The State Of Smart Cards In America
Smart cards are big everywhere but here in the United States. Cards & More President Peter Lippold moved from Germany to the States to capitalize on what he sees as a huge potential market.
VAR Peter Lippold, president of Cards & More, based near Duesseldorf, Germany has had 14 successful years in the smart card business. Last year, he moved to San Francisco to establish an office. Like many players in the smart card industry, Lippold senses something big is about to happen. By opening a U.S.-based office, he knows he'll be more than ready when the technology takes off. Lippold says his American sales are already strong. Currently, Cards & More consists of 11 employees and $3 million in sales. Lippold expects sales to jump to $4 million or $5 million by the end of this year.
"The biggest business decision I have made is to open an office in California," Lippold says. "I saw a diagram of the worldwide smart card business about 1 ½ years ago, and only .5% of the market was in the United States. It was obvious to me that the smart card market in America was full of potential."
Lippold has the sense to see the potential of the smart card market in the United States. He isn't alone. In fact, companies he calls "the big boys" (Gemplus, Schlumberger, and Giesecke Devrient) have strong U.S. offices and are ready to strike when the market takes off. Besides size, one thing separates Cards & More from the leaders of the pack. Lippold isn't interested in the average smart card end user. Cards & More thrives by providing solutions for hard-to-solve problems - not mass production.
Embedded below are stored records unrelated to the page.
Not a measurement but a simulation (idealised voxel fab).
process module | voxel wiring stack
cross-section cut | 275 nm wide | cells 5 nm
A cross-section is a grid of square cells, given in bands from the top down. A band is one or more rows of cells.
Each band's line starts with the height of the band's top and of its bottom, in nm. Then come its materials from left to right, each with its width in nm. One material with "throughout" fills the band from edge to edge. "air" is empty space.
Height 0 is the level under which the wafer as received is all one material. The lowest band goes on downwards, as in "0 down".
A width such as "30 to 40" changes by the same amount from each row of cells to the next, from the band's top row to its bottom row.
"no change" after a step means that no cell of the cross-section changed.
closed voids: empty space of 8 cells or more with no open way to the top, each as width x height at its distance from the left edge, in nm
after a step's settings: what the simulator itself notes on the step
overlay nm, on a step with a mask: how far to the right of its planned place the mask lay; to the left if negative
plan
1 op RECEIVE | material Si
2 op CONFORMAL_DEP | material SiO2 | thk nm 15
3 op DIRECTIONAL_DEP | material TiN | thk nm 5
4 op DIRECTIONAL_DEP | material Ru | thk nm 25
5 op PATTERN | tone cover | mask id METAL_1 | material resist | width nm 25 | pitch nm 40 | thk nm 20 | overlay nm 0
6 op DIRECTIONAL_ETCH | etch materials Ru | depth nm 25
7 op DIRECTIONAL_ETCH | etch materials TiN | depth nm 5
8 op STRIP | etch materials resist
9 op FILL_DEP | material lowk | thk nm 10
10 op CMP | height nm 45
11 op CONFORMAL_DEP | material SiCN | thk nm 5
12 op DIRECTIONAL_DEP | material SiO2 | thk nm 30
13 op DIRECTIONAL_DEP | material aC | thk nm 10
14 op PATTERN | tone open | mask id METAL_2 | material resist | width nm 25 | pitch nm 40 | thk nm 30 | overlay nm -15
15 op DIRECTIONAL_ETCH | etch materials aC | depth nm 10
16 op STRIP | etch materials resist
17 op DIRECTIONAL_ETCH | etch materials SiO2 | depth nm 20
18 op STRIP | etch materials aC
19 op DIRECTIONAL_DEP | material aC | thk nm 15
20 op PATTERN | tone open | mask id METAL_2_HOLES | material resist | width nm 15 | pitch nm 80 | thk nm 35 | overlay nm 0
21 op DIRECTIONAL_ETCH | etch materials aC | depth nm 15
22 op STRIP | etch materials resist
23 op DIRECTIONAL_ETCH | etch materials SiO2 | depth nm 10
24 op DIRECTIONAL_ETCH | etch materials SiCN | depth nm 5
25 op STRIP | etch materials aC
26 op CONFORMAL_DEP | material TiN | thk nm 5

"I've found that, if an end user is asking for weird applications, we are the people to talk to," Lippold says candidly. "If end users have a crazy idea for a card, we are able to provide what they are looking for 99% of the time." Take a closer look at the full-page picture adjacent to the first page of this article. Lippold is not held to producing your average credit card-sized smart cards. One particular example is the long, rectangular-shaped gold card, created for Formula One auto racing. Lippold works exclusively with Eltron printers from Zebra Technologies (Vernon Hills, IL) and reformats the printing size and shape of the cards, according to the end user's need.
"The Formula One group has a very creative design team," Lippold explains. "They often create cards that are very challenging to print. This forces us to complete several printing tests before we can reach the quality and specifications the customer is looking for in the card. On one card, we even included a lenticular area, which is an image that changes when tilted, to show up to 10 different images. The crazier the cards are, the more Formula One racing fans want them."
Is Contactless The Way To Go?
Odd card shapes don't affect the usage or reliability of the cards, thanks to contactless smart cards (also called prox cards). These special cards have an embedded antenna coil, as well as an embedded microchip. The internal antenna allows for communication and power. A receiving antenna at the transaction point transfers information. Close proximity is required for transactions, but direct line-of-sight is not required. Since contactless cards are not inserted in a reader to be functional, transaction time can be decreased. This increases convenience and allows for more creativity in design.
Since Formula One races are held around the world, a flexible access control system is needed. Cards & More developed a mobile form of access control using contactless smart cards. Transponders are located in turnstiles, which are easy to set up and tear down, yet provide the access control needed at the races. "It's a hard job to provide access control to an event that travels around the world," says Lippold. "When Formula One races in Indianapolis next year, all of the equipment will be shipped in advance and set up for the week. Then the equipment will be torn down and sent to the next race.
"Americans may be smarter by waiting to adopt smart card technology," Lippold says. "They see what mistakes are being made in the rest of the world with smart card technology, they learn from the mistakes, and they only take the best parts of the system."
Contactless smart cards are also good candidates for installations in university settings. The smart chip in one card can contain a student's picture and an electronic purse that can be used in the cafeteria, in photocopy machines, and as a library card. Since the card does not need line of sight, it can also be used as a convenient access control card to classrooms and dormitories. To achieve seamless integration, multiple technologies might need to be integrated on one card. This way, for example, a building that functions on magnetic stripe cards for access control will still have adequate security.
Smart Cards = Smart Money
Okay, so smart cards have the potential to be a big industry here in the States. Where's the money for VARs and integrators in the industry?
"With smaller companies," says Peter Alpmann, Cards & More's managing director in charge of sales and marketing in the rest of the world, "the rule is, the more complex the environment, the more money can be made. Run-of-the-mill phone cards don't make much money, unless they are sold in large volumes. However, a university card that can combine multiple technologies, such as smart chips, magnetic stripes, and bar codes, can be profitable. The university eliminates the need for multiple cards on campus, so it is willing to pay a bit more for the card.
"Return on investment (ROI) occurs by eliminating the need to have employees dedicated to printing several types of cards," Alpmann continues. "The trick for VARs and integrators is to find a situation where they can provide a viable solution to a problem, yet provide a quick ROI for the end users and for themselves."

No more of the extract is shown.